SECTION 4. The members of the Club shall adopt and may from time to time revise such Bylaws as may be required to carry out these objectives.
SECTION 1. Eligibility. There shall be four types of membership open to persons who are in good standing with the American Kennel Club (AKC) and the ASDCA and who subscribe to the purposes of this Club, the Club Bylaws and Club Code of Ethics. Applicants are required to complete and submit an ASDCA approved application requesting membership.
(a) Regular membership. Application is open to persons eighteen (18) years and older, who own an ASDCA or AKC registered Anatolian Shepherd Dog and who are not an Officer or Director of an Anatolian Shepherd Dog club that is not an AKC-accredited or AKC eligible Anatolian Shepherd Dog Club. Such dog clubs shall include, but are not limited to the following dogs considered by the ASDCA to be Anatolian Shepherd Dogs, commonly referred to as: Kangal, Akbash, Karabash, etc. Regular members enjoy all the privileges of the Club, including voting and office holding.

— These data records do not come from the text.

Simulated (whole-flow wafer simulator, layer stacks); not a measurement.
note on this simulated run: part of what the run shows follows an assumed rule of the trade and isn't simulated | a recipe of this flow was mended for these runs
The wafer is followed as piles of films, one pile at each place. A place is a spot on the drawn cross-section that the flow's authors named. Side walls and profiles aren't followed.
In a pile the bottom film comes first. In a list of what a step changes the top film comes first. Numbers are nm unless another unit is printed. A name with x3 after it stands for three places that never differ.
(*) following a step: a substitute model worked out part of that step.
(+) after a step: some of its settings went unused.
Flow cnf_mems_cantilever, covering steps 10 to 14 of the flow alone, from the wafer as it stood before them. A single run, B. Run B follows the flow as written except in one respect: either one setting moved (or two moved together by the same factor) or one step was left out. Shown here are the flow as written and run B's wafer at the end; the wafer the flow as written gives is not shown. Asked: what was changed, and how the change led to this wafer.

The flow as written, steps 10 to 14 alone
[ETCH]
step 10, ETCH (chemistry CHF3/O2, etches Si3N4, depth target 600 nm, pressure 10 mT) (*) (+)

(b) Family membership. Two persons (adults) eighteen (18) years of age or older who reside in the same household, each of whom comply with the same requirements as that of the Regular membership. The two adult members shall be identified by name on the membership application form and the procedures for election to membership shall be the same as provided in Section 1, subdivision (a) of Article II. Each adult is entitled to one vote but receives only one copy of any gratis ASDCA publication. Each adult shall have the ability to hold elected office.
(c) Associate membership. Application open to persons eighteen (18) years and older who express ongoing interest in the breed. Application open to Officers and Directors of Anatolian Shepherd Dog clubs that are not an AKC-accredited or AKC eligible Anatolian Shepherd Club. These individuals are entitled to all privileges, except voting and office holding. Associate members are not computed in determining a quorum. Applications should be filed with the Secretary but need not require sponsors or approval process applicable to prospective regular member applicants.
(d) Junior membership. Open to persons 10-17 years of age. Junior members cannot vote or hold office. Upon reaching their eighteenth birthday, Junior members may convert to regular membership in accordance with the requirements for regular membership set forth in Article II, Section 1(a).
SECTION 2. Dues.
(a) Membership Dues. Membership dues shall be set by the Board of Directors by October 1 of each year. If the Board of Directors does not change the dues, the dues from the previous year shall continue in effect. Membership dues shall not exceed Seventy five dollars ($75.00) per year, payable on or before the 1st day of January of each year. No member may vote whose dues are not paid for the current year. By the 15th of November, the Treasurer shall send to each member a statement of his dues for the ensuing year.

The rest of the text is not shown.